In Zalim’s case, Hemraj Meena says that it looked at first as if the full-grown male was greedy for the live bait—goats tied to trees—left by forest authorities for the cubs. Reserve cameras once captured a large male paw grabbing the goat in one swipe, much to their horror. “But we now see them ‘hunting’ [live bait] on their own, so that doesn’t seem to be the case,” he says.
Hemraj now suspects that Zalim is protecting the female cubs as potential mates. Zalim had mated with Sundari in November last year (note that adult tigers do not mate only for reproduction), but she had her three cubs with T28. Incest is common among territorial cats, with male and female siblings often mating after they separate from their mother. It occurs across generations too; Zalim’s mother T22 is known to have mated with his brother T23 a few years ago. It’s just that cubs are almost never born of incestuous couplings. In Ranthambore, however, Hemraj claims that such matings have borne offspring. “The proof of inter-breeding lies in the shrinking physical size of the tigers and the lightening of stripes with each generation,” he says, though the phenomenon has not been properly studied yet.

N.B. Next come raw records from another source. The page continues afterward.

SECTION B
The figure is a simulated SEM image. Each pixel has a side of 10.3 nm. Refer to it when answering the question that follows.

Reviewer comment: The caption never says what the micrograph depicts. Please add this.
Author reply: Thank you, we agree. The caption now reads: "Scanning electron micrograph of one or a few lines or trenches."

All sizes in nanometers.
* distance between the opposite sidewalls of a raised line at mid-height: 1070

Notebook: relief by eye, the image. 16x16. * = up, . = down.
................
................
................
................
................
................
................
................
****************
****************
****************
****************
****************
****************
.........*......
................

Whether it is fatherly love or sexual instinct, Zalim’s natural or unnatural ‘motives’ seem hazy at the moment. In yet another interesting twist to this tale, Bina 2 has lately been showing reluctance to accept Zalim’s authority. “She stays around, but it is Bina 1 who follows the male like a shadow, and stays close, playing with or sleeping near him,” observes Balendu Singh. “ In contrast,” he says, “Bina 2 keeps to herself—she is more dominating and seems to have a mind of her own.”